Walk the line: setting flexible boundaries.
Johnny Cash wrote and sang a song Walk the Line. The saying in Idioms, In the Free Dictionary by Farlex states, “to remain neutral rather than committing to a particular position, view, or thing.” I will apply this position to my approach for handling my sobriety for my trip.
Prior to leaving for the trip I was fixated on how I should handle my sobriety. Do I allow myself a certain number of drinks? I didn’t want to make my friends uncomfortable by abstaining (people pleasing). Do I stick to pure abstinence? I told a sober friend my intention was to fully abstain, setting myself up for unrealistic expectations for myself. When I suggested this to my husband he thought I should hide the fact I wasn’t going to drink. I am not interest in hiding who I am, but being fully transparent in what I do.
In the end I decided to not take a stance but to allow each day play out according to what felt right. It was predetermined I wasn’t going to be a slave to wine, but I also didn’t want to be a slave to sobriety. And what you need to understand is for a past alcoholic, problem drinker this is a big deal!
Cross the line: where are the boundaries?
The Free Dictionary by Farlex states, “Cross the line 1. Of an action, to cross some threshold into unacceptable or inappropriate behavior.” For many years I was walking the line, a very fine line. And the course I was on I knew I eventually would be crossing the line. Not only did I cross the line, but on March 18, 2021, I fell over the line, flat on my face!
Personally, after my fall I decided to pick myself up and continue on a solid line. I needed to make certain that as a person recovering from alcohol abuse an alcoholic beverage could be placed on the other side of the line and I would not be tempted to cross over. I would not recommend this for all who are struggling with alcoholism, because I know the struggle and it is real.
Draw the line: applying the boundaries.
I succeeded on not crossing the line on my trip. When a friend offered her beer to me late in the night I simply said “no.” Two individual times I sat at a bar alone to eat a meal and neither time was I tempted to drink an alcoholic beverage. When another friend said, “Karen don’t you just want to drink a little?” I said, “no I don’t want alcohol.” These exercises demonstrated to me that the program, my path I am on is working for me. To continue on the solid line I need to apply my program of living on a daily basis.
In order to succeed I need to apply boundaries. “To establish a figurative boundary that someone or some group refuses to cross or beyond which no further advance or compromise is accepted” is the definition of cross the line in The Free Dictionary of Farlex. Prior to leaving I had to determine what my boundary line would be.
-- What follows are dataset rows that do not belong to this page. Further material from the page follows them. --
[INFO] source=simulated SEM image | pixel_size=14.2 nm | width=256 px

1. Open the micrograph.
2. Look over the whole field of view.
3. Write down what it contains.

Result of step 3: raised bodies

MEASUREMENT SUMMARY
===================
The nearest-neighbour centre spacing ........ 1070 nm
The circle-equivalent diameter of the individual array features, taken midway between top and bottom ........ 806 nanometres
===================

My program is tailored to myself and my struggles. I need to be authentic to myself and remove my disguise. It is time for my friends to be introduced to the real me. Alcohol has a way of convoluting who we are. Our personalities change and for someone like myself be less reserved when I drank.
I didn’t want my line to look like a stick in the mud.
Tips for maintaining sobriety around friends who consume alcohol, https://www.gatewayfoundation.org/addiction-blog/all-my-friends-drink/#:~:text=Be%20honest%3A%20Explain%20to%20your,those%20difficult%20situations%20is%20crucial.
Keep your eye on the finish line.
To keep my sobriety on track I need to apply my spiritual principles. I need to remain focused and vigilant on my purpose. Not only am I to keep my eye focused on Jesus, but it is important to walk the walk. If I decide to abuse alcohol I will certainly get lost on the way.
“Whoever walks in integrity walks securely, but whoever takes crooked paths will be found out”Proverbs 10:9 NIV
The boundary: It’s a very fine line.
In Johnny Cash’s song, Walk the Line, he speaks of keeping a close watch on his heart. (I like to reference lyrics when I write because much like the Bible song lyrics speak to me. For copywrite purposes I do not include the actual lyrics. Rather encouraging my reader to Google the song and apply it to my message. Like a spiritual high, I have used music in place of drinking alcohol to alter my state.) The song was written as a promise to his wife to remain faithful while on the road.